22. The years of their marriage are not shown hence, the span of time to show the existence of the custom is not known. The custom propounded by her therefore, cannot be taken to have the attribute of either continuity or longevity, since the lapse of time of years between the marriages of these parties is not shown. The factum of uninterruptedness of the custom is also not made out. Aside from showing the factum of the marriages between 2 parties in sapinda relationship, the fact that it was accepted by the community as a whole is also not made out by a positive assertion. It may at best be taken that since these parties have admittedly married and continued within the community, no rejection of their marriage having been shown by the community on the part of the husband by his positive evidence, the implied acceptance may be made out. To see whether such evidence is sufficient to prove the custom by the party who propounds it, it would be useful to consider the series of judgments on the aspect of proof of custom as a source of Hindu law. The earliest of such judgments is in the case of Mirza Raja Pushpavathi Vijayaram Gajapathi Raj Marine Sultan Bahadur and Ors. v. Sri Pushavathi Visweswar Gajapathiraj Rajkumar of Vizianagram and Ors. reported in AIR 1964 SC 118 (Raja) in which the family custom of impartibility of estate relating to movable properties viz. Jewelry, in case of Rajas was considered. Following the decision of Privy Council in the case of Shiba Prasad v. Rani Prayag Kumari . It was held that only one of the
4 rights of a joint Hindu family namely the right of survivorship was available in case of an impartible estate. Whether by custom in the family such a right to an impartible estate extended to the family jewelry was considered in that case. It was held in para 26 at page 130 that:--
But apart from this technical aspect of the matter, we must have regard to the attitude adopted by the parties and their course of conduct at the relevant time when we are dealing with the question of family custom." It was further observed that:--
In the matter of the proof of family custom, it is not the technicalities of the law that would prevail but the evidence of conduct which unambiguously proves that the parties wanted to continue the old custom.

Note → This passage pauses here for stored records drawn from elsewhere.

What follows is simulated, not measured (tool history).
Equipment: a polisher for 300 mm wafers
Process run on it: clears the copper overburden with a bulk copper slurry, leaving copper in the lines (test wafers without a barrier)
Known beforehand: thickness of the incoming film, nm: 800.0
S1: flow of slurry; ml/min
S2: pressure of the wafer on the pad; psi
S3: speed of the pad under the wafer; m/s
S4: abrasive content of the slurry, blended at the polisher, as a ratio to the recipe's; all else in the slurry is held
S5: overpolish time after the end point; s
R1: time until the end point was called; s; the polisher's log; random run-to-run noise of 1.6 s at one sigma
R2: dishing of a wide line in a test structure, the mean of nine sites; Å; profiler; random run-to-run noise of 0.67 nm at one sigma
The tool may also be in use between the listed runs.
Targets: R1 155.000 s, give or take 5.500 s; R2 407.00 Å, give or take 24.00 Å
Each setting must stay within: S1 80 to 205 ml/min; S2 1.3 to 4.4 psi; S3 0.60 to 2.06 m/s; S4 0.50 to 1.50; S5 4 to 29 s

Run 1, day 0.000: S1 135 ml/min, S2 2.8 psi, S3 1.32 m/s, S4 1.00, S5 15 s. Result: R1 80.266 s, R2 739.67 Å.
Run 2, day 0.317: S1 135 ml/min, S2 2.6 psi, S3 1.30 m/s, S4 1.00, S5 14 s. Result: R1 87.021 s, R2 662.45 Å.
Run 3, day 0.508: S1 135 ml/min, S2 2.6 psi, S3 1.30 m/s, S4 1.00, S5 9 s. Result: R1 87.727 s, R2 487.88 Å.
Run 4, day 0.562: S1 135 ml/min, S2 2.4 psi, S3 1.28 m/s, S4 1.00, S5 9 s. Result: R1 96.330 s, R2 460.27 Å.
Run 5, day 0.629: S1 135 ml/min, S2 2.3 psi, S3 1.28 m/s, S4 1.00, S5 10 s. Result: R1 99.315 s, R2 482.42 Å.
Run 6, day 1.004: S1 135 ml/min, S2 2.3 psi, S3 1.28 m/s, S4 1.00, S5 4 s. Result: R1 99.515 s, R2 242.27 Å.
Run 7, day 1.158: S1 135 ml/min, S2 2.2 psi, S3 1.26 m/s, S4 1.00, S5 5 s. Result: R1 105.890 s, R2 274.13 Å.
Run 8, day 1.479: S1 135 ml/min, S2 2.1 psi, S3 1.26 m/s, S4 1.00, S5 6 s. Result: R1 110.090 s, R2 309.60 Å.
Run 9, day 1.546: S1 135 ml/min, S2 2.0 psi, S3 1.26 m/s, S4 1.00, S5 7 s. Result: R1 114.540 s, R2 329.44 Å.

23. The case of Siromani and Anr. v. Hemkumar and Ors. was the case in which the custom of Jethansi was propounded. That custom was that the eldest son received a larger share of his father's property at the time of partition. An unequal partition of ancestral or joint properties was from earlier times condemned. Hence, it was held that custom in a particular community of giving the eldest son greater share in the property of his father on partition had to be proved. In para 7 of that judgment whilst rejecting that the custom pleaded had been established, it is observed that:
It is well established that a custom must be proved to be ancient, certain and reasonable if it is to be recognised and acted upon by Courts of law; and being in derogation of the general rules of law the custom must be construed strictly ;
24. In that case the witness who was examined to prove the custom deposed that he was not present at the time of partition which was shown to have been effected. He deposed that there was no fixed custom of Jethansi in that community. He gave an instance of partition to show the custom of Jethansi without any written document of partition. It was held, relying upon the Privy Council decision in the case of Hur Purshad v. Sheo Dyal (1876-77) 8 Ind. App 259 at page 295 (PC), that such evidence was not sufficient to prove such custom.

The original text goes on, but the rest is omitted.